My search (at least for now) for the perfect sewing / quilting machine is over.
After using this machine on an almost daily basis (minus the two weeks for home renovations) I feel I can give a thorough review of everything – good and not so good – this machine has to offer.
For those of you reading this – and especially those that are in the market for new QUILTING machine and are unable to decide which one to purchase, I’ll cut right through the chase and shout from the rooftops: THIS IS IT!!!
The NUMBER 1 reason this is the best machine for quilting is the 11″ throat space.
I’ve stitched a variety of quilts from a wall hanging to Queen size and each time I’m amazed at how easy it is to slide, turn fold – whatever I need to do and easily access the area I want to stitch or quilt.

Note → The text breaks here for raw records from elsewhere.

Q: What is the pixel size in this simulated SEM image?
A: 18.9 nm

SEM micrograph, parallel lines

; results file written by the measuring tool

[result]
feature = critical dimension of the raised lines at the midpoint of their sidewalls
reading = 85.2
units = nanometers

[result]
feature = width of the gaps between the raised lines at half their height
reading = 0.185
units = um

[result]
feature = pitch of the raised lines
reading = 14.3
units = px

The SECOND reason: The lighting.
I so love the number and placement of each light however, the top selling point for me was the pull out light depicted below.
And yes, it also tilts to direct light more toward the fabric than the front of the machine. That’s how I should have taken the first image. You would have been able to see a greater contrast between the two.
Comparing this machine to my old Janome that had only adequate general lighting, I felt this additional task light would be essential however, I quickly realized that as great as this pull out light is, the lighting provided over the bed is perfect.
While I find I am using this pull out task light less, there are times when this extra light comes in handy and without it, I’d probably waste a lot of time re-stitching. I do enough of that already!
The THIRD & FOURTH reasons to choose this machine (couldn’t decide which should be #3 or #4) : The Push Button Thread Cutter and the Start/Stop Button that can run independently from the foot pedal.
A push button thread cutter is a feature I feel should be standard on ALL sewing machines. Aside from the sheer convenience of cutting threads at the end of a stitch line with the push of a button, the amount of thread this saves is unbelievable.
The start/stop button makes stitching long areas i.e., the perimeter of a finished quilt before binding and again when sewing a long strip of binding around the perimeter of the quilt. Sewing jelly roll strips is also a breeze. Once the foot control is unplugged, position your fabric under the needle, push the start button and off you go.
For the FIFTH (could also be #1) reason this is an ideal quilting machine: The numerous features that allow you to stitch that elusive, perfect 1/4″ seam consistently, 100% of the time.
The “100% of the time” is still a goal for me however, between the accurate 1/4″ presser foot and computerized needle placement and Accu-Flex feed system, my 1/4″ seams are more a reality than a dream!
The touch screen allows you choose the best needle placement, stitch length and even shows with presser foot to use. Any mistake you make is on the user’s end – not the machine!
So far, I’ve spoken only about the good features of this machine – and only three out of about a million good/great features. I could go on and on
It can’t be all sunshine and roses…and while the PROS far outweigh the CONS, in all fairness I feel I should share a couple of issues that are really more of an inconvenience than a true problem.
Pull out Light: The light itself is not a problem (it is, after all, one of the reasons I chose this machine over others!) but the machine’s design that allows this light to be so seamlessly integrated causes the area that houses the needle, light, etc. to be rather large and cumbersome. This is an area where many of you may find you will do what I did – make the compromise between form and function. In a perfect world, this area would be as low profile as possible – an easier task when the machine has very few, if any, bells and whistles.
See the comparison between the Janome 9450 QCP and the Juki 2010Q:
The needle housing on the Janome is at least twice as wide and as deep as the Juki model. This design also explains why Janome felt the need to design an automatic needle threader which leads me to the next CON: – the Automatic Needle Threader. I’m not a fan…not in the slightest but the bulkiness of the housing almost requires this feature. I have however, found a work-around – just open the housing, swing the door all the way back and the needle is much easier to access:
Push Button Thread Cutter:
The only downside to this cutting feature I’ve run across is the length of tail remaining after it’s cut. Granted, it is much, much less than when I use scissors or another cutting device but still, longer than I was expecting. When you are doing the actual quilting and using a technique that requires a stop and start (i.e., free motion quilting, borders, etc,) these longer tails will show up on the back of the quilt and you have to go back with a pair of scissors and trim off these excess threads.
This wasn’t an issue for me when piecing individual blocks or when quilting in a continuous line from edge to edge.
It’s a small issue but one I’ve never heard anyone else speak about.
This concludes my honest review of the Janome 9450 QCP. Although an affiliate link may found elsewhere on my site, this article does not contain any affiliate links nor am I in any way compensated either by Janome or the Missouri Sewing Machine Company of Kansas City in exchange for this review.